The Nigerian National Petroleum Company Limited (NNPCL) announced it made N20.9 trillion between April and July 2025. The figures came alongside renewed pressure from petroleum marketers, who are urging the company to speed up the repair of the country’s refineries in Port Harcourt, Warri, and Kaduna.
The Independent Petroleum Marketers Association of Nigeria (IPMAN) said getting the refineries back to work would reduce reliance on imports and stabilise fuel prices. They also advised that the plants remain under NNPC’s control rather than being privatized.
NNPC’s reports show its income fluctuated during the period. Revenue climbed to N6.01tn in May but later dipped to N4.41tn in July. Profit after tax also dropped sharply from N1.05tn in May to just N185bn in July—an almost 80% fall. Even with this decline, the company still posted N2.89tn profit across the four months. Analysts believe this could point to stronger year-end results compared to 2024, though the company’s full 2024 financial statement has not yet been released.

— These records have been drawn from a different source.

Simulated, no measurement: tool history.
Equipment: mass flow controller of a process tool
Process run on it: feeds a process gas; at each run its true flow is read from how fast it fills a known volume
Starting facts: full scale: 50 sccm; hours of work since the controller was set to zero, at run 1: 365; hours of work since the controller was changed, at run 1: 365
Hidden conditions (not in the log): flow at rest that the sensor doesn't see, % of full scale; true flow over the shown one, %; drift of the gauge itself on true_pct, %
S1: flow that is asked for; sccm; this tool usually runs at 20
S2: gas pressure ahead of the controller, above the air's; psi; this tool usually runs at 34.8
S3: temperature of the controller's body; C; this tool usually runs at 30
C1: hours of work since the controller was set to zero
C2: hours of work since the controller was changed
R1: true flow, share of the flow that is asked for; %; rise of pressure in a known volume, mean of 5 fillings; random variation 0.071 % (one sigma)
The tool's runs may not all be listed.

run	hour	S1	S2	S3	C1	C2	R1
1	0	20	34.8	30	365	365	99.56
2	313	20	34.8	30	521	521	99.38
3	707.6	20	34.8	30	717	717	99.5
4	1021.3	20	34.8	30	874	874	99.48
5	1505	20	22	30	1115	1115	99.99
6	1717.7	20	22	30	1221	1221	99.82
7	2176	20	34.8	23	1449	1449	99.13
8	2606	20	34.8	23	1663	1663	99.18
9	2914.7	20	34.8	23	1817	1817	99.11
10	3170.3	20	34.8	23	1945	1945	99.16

NNPC said it paid N7.97tn into the federation account in the first half of the year. However, concerns remain over billions of naira in unpaid royalties and taxes. A World Bank report earlier this year noted that the company has been remitting only about half of the revenue savings from fuel subsidy removal, using the rest to cover old debts.
IPMAN noted that parts of the Port Harcourt refinery are close to completion. The association urged NNPC to run the facilities efficiently before considering technical partners, warning that private control could lead to higher fuel costs for Nigerians.